Egyptian authorities will distribute in October smart cards as part of its new system for rationing government-subsidised fuel, Finance Minister Fayad Abdel-Moneim told the state-run Al-Ahram Arabic website Sunday.
Under the new system, consumers will be provided with limited amounts of subsidised fuel, beyond which they will have to pay at market prices.
Egypt, which spent LE120 billion in fuel subsidies this fiscal year, according to former Petroleum Minister Osama Kamal, is obliged to implement drastic cuts to rein in a galloping budget deficit and secure a $4.8 billion International Monetary Fund loan.
Kamal, who spoke to Ahram Online last month, expected the smart card system to save some LE30 billion out of Egypt's fuel subsidy bill, which the government expects to reach LE99.6 billion, in the coming 2013/14 fiscal year — some 15 percent of total forecast public expenditures.

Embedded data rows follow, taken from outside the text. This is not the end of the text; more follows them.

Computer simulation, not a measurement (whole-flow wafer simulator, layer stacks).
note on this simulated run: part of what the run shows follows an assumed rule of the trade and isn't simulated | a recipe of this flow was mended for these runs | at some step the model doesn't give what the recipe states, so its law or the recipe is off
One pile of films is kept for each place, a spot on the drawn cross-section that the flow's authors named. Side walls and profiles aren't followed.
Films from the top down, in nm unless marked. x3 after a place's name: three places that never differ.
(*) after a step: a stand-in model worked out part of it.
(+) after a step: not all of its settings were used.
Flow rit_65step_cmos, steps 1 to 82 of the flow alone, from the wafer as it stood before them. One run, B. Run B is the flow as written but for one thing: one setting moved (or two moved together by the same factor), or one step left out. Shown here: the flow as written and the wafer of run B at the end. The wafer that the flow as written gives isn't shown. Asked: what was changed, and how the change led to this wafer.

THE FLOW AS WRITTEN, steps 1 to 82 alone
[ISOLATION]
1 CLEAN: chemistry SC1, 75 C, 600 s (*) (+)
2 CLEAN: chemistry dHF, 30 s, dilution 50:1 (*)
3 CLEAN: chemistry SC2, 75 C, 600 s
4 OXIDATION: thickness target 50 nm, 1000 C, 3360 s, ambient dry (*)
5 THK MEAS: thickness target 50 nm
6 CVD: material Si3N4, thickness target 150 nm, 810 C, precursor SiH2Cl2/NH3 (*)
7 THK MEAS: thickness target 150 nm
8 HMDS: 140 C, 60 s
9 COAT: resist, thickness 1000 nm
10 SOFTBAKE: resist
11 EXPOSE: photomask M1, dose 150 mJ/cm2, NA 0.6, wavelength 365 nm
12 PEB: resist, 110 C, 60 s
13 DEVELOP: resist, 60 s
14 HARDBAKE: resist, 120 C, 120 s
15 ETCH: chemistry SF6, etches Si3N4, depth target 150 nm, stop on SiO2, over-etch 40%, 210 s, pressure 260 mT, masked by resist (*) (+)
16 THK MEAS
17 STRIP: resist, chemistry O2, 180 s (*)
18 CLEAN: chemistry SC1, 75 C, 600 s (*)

Under the new system, vehicles with smaller engines (1,600cc or smaller) will be assigned an annual 1,800 litres of petrol at the subsidised price. If consumption exceeds this amount, motorists will have to buy petrol at market prices, according to statements made by then-Planning Minister Ashraf El-Araby to the state owned MENA news agency in March.
Cars with larger engine sizes will not be eligible for subsidies, said El-Araby. Final market prices for petrol have not been announced yet; nor have the prices at which petrol will be sold to commercial vehicles.